PRINCE OF DOGTOWN: AUTHOR REVEALS STORIES ABOUT LIFE AT 'CENTER OF UNIVERSE"

By Ellen Ellick
Photo by Dennis Caldwell
Southwest City Journal
March 5, 1995

Charles Haller entertains others in the heart of Dogtown, an area he writes about in "The Prince of Dogtown.".

Charles Haller entertains others in the heart of Dogtown, an area he writes about in "The Prir of Dogtown." Dennis Caldwell

When the weather's nice or even just adequate, Charles Haller drags his old guitar out to the front stoop of the flat he lived in as a child and now shares with his wife and children.

As he picks out a tune, he takes comfort in knowing he is almost exactly at "the center of the universe - West Park and Tamm Avenue" - in downtown Dogtown.

That was the way he saw it as a child, spending happy- hours in his great-grandfather's bakery on the corner (the Kies Bakery, now Davis Sutton).

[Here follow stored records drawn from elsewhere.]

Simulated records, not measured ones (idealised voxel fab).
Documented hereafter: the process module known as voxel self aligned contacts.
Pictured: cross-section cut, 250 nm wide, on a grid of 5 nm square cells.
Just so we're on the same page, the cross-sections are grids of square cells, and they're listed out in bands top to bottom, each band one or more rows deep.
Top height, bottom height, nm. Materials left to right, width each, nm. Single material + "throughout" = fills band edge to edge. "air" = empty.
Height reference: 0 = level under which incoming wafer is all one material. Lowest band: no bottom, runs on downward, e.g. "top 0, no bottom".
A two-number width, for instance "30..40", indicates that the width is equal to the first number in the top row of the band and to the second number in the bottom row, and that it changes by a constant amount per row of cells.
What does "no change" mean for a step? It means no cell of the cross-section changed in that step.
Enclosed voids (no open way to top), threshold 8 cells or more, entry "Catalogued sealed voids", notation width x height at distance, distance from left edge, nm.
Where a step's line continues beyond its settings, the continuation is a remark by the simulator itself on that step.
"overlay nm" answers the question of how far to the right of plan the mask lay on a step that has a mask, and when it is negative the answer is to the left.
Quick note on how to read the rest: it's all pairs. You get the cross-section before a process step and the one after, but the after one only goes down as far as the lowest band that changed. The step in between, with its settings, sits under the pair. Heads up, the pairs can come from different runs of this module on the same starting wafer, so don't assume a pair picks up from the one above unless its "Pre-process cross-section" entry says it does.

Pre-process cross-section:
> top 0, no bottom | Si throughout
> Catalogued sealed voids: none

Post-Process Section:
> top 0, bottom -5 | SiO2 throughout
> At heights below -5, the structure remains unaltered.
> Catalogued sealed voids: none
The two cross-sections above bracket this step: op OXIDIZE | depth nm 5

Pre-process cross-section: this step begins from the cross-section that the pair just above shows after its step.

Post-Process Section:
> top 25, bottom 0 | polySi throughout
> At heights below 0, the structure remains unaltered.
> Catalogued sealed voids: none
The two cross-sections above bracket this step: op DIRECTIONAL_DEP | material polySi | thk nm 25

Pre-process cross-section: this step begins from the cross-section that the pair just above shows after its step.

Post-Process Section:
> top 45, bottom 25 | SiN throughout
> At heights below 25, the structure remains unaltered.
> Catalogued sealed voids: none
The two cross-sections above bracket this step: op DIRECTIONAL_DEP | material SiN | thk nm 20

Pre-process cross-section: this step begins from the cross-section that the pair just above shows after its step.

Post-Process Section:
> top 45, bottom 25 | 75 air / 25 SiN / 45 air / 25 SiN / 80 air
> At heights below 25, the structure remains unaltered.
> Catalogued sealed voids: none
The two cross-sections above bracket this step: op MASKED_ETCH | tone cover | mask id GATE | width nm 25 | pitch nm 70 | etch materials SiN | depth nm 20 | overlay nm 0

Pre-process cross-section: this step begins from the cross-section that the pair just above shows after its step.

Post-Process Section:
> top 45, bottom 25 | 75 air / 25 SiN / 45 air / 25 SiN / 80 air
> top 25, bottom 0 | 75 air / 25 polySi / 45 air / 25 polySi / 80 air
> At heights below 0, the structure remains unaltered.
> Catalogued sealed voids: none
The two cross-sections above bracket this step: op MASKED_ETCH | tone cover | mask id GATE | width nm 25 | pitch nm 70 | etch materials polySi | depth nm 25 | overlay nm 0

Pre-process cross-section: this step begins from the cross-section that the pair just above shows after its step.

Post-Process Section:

Haller's memories of his youth - and especially of Dogtown - are the center of a book he has written and published himself called "The Prince of Dogtown."

"Everyone's a prince in Dogtown, but I've got the copyright," he said with a laugh.

Haller said his book is "all true, except for some of the names I changed to protect the author."

The cover of the book states it is "a story of a young man ... growing up west of the West End and south of the Elephant House in St. Louis."

Haller will be at a "meet the author" evening at the Machacek Branch of the St. Louis Public Library at 7:30 p.m. March 15. The branch is at 6424 Scanlan Ave. at Watson Road. He also will sign (and sell) books in front of his home March 17, when he expects to draw buyers from those visiting Dogtown for the Ancient Order of Hibernians' St. Patrick's Day parade and other festivities.

After living in Soulard and parts of the county, Haller said he returned to his childhood neighborhood in the mid 1970s "for the ambience" and because he had inherited part of the four-family flat he now occupies.

He worked as a teacher, social worker, investigator and horse-shoer before he turned his attention to full-time writing and the book he said he had in his head for 20 years. Haller spent two years writing it, another year trying to find a publisher, then decided to "put my money where my word processor was" and publish it himself.

"Dogtowners always find a way," he said.

Haller said some of his fondest memories are of Dewey School and "the character of the people of Dogtown."

He explains Dogtowners thus: "Some people walk down the street like they think they own it. A Dogtowner walks down the street, and he doesn't care who owns it."

In Dogtown, he says, "It's important not to be hoity-toity. That's an important work in Dogtown. If you drive a BMW and you act like it, that's hoity-toity. It's OK to drive one; it's not OK to act like you do."

Haller said one of his favorite passages in his book is a description of him sitting in front of the bakery and feeling that it was "full of light and warmth and people, and was no evil in the world."

Now he sits in front of the building just north of the bakery and plays his guitar "to the people that are going to lunch at the upscale places we now have here that there's more to life than an $800 suit."

"The Prince of Dogtown” is available at Leftbank Books, Paul's Books and O'Brien's Dogtown Package Liquor (also located at the intersection Haller calls the center of the universe.)